Roots of Equations

Equations of the Form \(\sqrt{ax^{2}+bx+c}\pm\sqrt{ax^{2}+bx+d}=k\)

\begin{equation*} \sqrt{ax^{2}+bx+c}+\sqrt{ax^{2}+bx+d}=k \end{equation*}

Let \(A=\sqrt{ax^{2}+bx+c}\) and \(B=\sqrt{ax^{2}+bx+d}\). Then \(A+B=k\).

But note that \(A^{2}-B^{2}\) is a constant (\(c-d\))! So we know:

\begin{equation*} \frac{A^{2}-B^{2}}{A+B}=\frac{c-d}{k}=A-B \end{equation*}

We now know \(A+B\) and \(A-B\). Solve for one of them and get \(x\) from there.

\((x+a)(x+b)(x+c)(x+d)=k\) where \(a+b=c+d=m\)
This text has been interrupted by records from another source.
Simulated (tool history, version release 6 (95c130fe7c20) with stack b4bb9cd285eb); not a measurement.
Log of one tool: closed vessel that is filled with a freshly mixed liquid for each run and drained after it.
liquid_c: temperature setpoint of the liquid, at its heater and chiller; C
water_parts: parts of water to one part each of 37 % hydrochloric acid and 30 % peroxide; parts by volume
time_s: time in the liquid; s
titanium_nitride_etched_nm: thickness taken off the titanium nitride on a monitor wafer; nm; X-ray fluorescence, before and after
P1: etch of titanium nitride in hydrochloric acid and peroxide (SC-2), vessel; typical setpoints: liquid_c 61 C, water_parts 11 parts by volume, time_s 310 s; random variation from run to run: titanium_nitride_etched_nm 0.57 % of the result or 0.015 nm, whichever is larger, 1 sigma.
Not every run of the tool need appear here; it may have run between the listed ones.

\begin{equation*} (x^{2}+(a+b)x+ab)(x^{2}+(c+d)x+cd)=k \end{equation*}

\begin{equation*} (x^{2}+mx+ab)(x^{2}+mx+cd)=k \end{equation*}

Let \(y=x^{2}+mx\) and solve for \(y\).

\(ax^{4}+bx^{3}+cx^{2}+bx+a=0\)

Factor:

\begin{equation*} a\left(x^{4}+1\right)+bx\left(x^{2}+1\right)+cx^{2}=0 \end{equation*}

Divide by \(x^{2}\):

\begin{equation*} a\left(x^{2}+\frac{1}{x^{2}}\right)+b\left(x+\frac{1}{x}\right)+c=0 \end{equation*}

Let \(y=x+\frac{1}{x}\) and note that

\begin{equation*} y^{2}-2=x^{2}+\frac{1}{x^{2}} \end{equation*}

Solve for \(y\).

Showing a Polynomial Has no Real Roots

If we can show that \((x-c)\) is not a factor of a polynomial for any \(c\), then it has no real roots. This is sometimes obvious just upon observation: We know from the Remainder Theorem that when divided by \((x-c)\), the remainder is \(p(c)\). So for a root to exist, \(p(c)\) must be 0. But if all the coefficients are positive and of even power, then it’s easy to see that it will not be 0 for any value of \(x\).